Anisotropic modifications to the transport phenomena and observables in a hot QCD medium at finite baryon asymmetry

TL;DR

This paper investigates how weak momentum anisotropy from baryon asymmetry affects charge and heat transport in a hot QCD medium, revealing anisotropy reduces conductivities and alters flow correlations.

Contribution

It introduces a detailed kinetic theory analysis of anisotropic effects on transport properties in baryon asymmetric hot QCD matter, incorporating quasiparticle interactions.

Findings

Electrical and thermal conductivities decrease with anisotropy.

Baryon asymmetric matter shows larger conductivities than baryonless matter.

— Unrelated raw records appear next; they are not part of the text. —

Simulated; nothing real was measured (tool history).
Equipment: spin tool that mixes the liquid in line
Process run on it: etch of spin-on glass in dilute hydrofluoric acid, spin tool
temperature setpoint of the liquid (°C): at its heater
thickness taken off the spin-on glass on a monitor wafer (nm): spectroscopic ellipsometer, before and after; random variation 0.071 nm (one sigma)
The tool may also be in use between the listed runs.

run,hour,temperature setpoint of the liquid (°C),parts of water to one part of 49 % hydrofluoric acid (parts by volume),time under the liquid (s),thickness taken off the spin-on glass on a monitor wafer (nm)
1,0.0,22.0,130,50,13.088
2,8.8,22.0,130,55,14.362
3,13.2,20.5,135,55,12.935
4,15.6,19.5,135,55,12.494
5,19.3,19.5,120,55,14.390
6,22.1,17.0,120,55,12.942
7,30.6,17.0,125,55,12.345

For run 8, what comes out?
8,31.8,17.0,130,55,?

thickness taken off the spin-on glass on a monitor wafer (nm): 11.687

Anisotropy influences heat-charge flow correlation and modifies equilibrium properties.

Abstract

We have studied how the transport of charge and heat as well as associated observables become influenced by a weak-momentum anisotropy arising due to the asymptotic expansion of baryon asymmetric matter in the initial stages of heavy ion collisions. This study facilitates the understanding of the local equilibrium property of the medium through the Knudsen number, and explores the correlation between the heat flow and the charge flow through the Lorenz number in the Wiedemann-Franz law for an anisotropic hot QCD medium at finite baryon asymmetry. We have determined the electrical and the thermal conductivities by solving the relativistic Boltzmann transport equation in the relaxation time approximation within the kinetic theory approach. The interactions among partons are appended through their distribution functions within the quasiparticle model of the hot QCD medium at finite temperature, anisotropy and baryon asymmetry. We have observed a decrease in both electrical and thermal conductivities in the presence of expansion-induced anisotropy for baryonless scenario as well as for baryon asymmetric scenario. Conversely, these conductivities are found to be larger in the baryon asymmetric matter as compared to their counterparts in the baryonless matter. The impact of anisotropy on the baryon asymmetric matter is as conspicuous as on the baryonless matter. The above results are attributed to the squeezing of the distribution function due to the momentum anisotropy generated by the asymptotic expansion of baryon asymmetric matter and the dispersion relations of partons in the presence of anisotropy. Additionally, the aforesaid observables are also modulated by the expansion-induced anisotropy in the baryon asymmetric medium, indicating new predictions for the equilibrium characteristic and the relative behavior between the heat and charge flow for the said medium.